A magnitude 6.1 earthquake rocked the Osaka region of western Japan on Monday morning, killing at least four people and injuring more than 350 others, NHK reported.
The temblor struck shortly after 8 a.m. local time, causing severe damage to roads, bursting water mains and setting fires across the prefecture.
The Japanese news agency reported government officials confirmed at least two people died under toppling walls. One was a 9-year-old girl who was crushed by a concrete wall at a local elementary school and the other was an elderly man in his 80s, according to the AP. An 84-year-old man living in Ibaraki was killed by a falling bookshelf.
Another 14 cases of people trapped in elevators were reported, NHK said, adding that dozens of residents fled to local evacuation centers.
Shaking was felt well beyond the epicenter in Osaka, one of the largest metropolises. Kyoto, Shiga and Nara were also rattled by the morning quake.
No tsunami warnings have been issued.
Prime Minister Shinzo Abe said the government was assessing damage and that its top priority was the safety of residents, NHK said.
Abe has instructed agency leaders to “swiftly collect information on damage, make utmost efforts in rescuing and saving lives” and urged them to keep the public informed, according Channel News Asia.
All 15 nuclear reactors in the neighboring prefecture of Fukui were unaffected by the earthquake.
Thousands of morning commuters traveling during rush hour were affected. Most subways and trains, including the bullet train, were brought to a standstill while lines were checked for damage.

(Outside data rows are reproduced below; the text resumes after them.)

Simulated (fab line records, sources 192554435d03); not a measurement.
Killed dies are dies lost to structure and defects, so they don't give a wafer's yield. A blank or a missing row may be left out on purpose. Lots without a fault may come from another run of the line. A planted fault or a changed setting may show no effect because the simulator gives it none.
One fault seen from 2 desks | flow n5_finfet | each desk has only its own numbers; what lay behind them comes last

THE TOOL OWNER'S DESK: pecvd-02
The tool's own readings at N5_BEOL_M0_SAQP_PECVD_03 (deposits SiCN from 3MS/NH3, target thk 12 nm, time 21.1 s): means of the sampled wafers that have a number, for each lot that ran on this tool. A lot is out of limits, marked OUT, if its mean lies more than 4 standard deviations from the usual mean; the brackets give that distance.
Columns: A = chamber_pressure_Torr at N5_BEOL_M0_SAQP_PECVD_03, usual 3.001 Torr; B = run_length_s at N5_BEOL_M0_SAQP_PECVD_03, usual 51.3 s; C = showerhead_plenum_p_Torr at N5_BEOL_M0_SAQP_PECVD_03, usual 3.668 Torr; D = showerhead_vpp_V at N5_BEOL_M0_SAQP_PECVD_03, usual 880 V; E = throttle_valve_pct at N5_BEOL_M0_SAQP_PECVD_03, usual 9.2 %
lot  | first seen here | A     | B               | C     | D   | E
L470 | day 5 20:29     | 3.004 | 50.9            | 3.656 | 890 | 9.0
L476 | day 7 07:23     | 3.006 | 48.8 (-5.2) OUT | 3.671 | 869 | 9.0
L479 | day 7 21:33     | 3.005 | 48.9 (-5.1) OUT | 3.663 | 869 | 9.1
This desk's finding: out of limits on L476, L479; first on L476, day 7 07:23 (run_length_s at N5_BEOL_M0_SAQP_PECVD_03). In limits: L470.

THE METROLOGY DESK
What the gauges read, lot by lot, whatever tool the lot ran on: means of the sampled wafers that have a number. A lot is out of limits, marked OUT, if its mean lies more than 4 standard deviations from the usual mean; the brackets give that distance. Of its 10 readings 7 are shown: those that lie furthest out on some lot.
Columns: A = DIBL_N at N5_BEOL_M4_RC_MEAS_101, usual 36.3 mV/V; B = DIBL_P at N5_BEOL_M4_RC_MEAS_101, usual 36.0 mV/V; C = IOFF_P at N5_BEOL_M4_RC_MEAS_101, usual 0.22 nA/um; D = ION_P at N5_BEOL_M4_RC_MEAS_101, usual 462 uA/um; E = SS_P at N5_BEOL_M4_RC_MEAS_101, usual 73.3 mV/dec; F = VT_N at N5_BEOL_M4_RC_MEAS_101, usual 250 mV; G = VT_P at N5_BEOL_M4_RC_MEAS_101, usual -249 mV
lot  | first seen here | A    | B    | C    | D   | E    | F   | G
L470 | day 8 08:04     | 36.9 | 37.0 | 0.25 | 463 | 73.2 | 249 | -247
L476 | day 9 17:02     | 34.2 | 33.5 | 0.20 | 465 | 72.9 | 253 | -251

The shaking also caused ruptures in paved roads, creating large sinkholes that were flooded by water.
In the hours following, more than 170,000 homes remained without power in Osaka, while nearly 700 Hyogo households were left in the dark, Kansai Electric Power Company told NHK.
Zachary Reeves, a duty seismologist at the U.S. Geological Survey, said magnitude 5 earthquakes occur frequently throughout Japan because the country is located over the western boundary of the Pacific Plate, “where one tectonic plate is being forced under another.”
“That’s what makes seismic activity much more common under these regions,” he told NPR.
Toshiyuki Matsumori, who monitors quakes for the Japanese meteorological agency, told Channel News Asia, “There are fears that the risk of house collapses and landslides has increased in the areas shaken strongly.”
“Please make sure that you are fully on alert about seismic activities and information on rainfall, and stay clear of dangerous places,” he cautioned residents.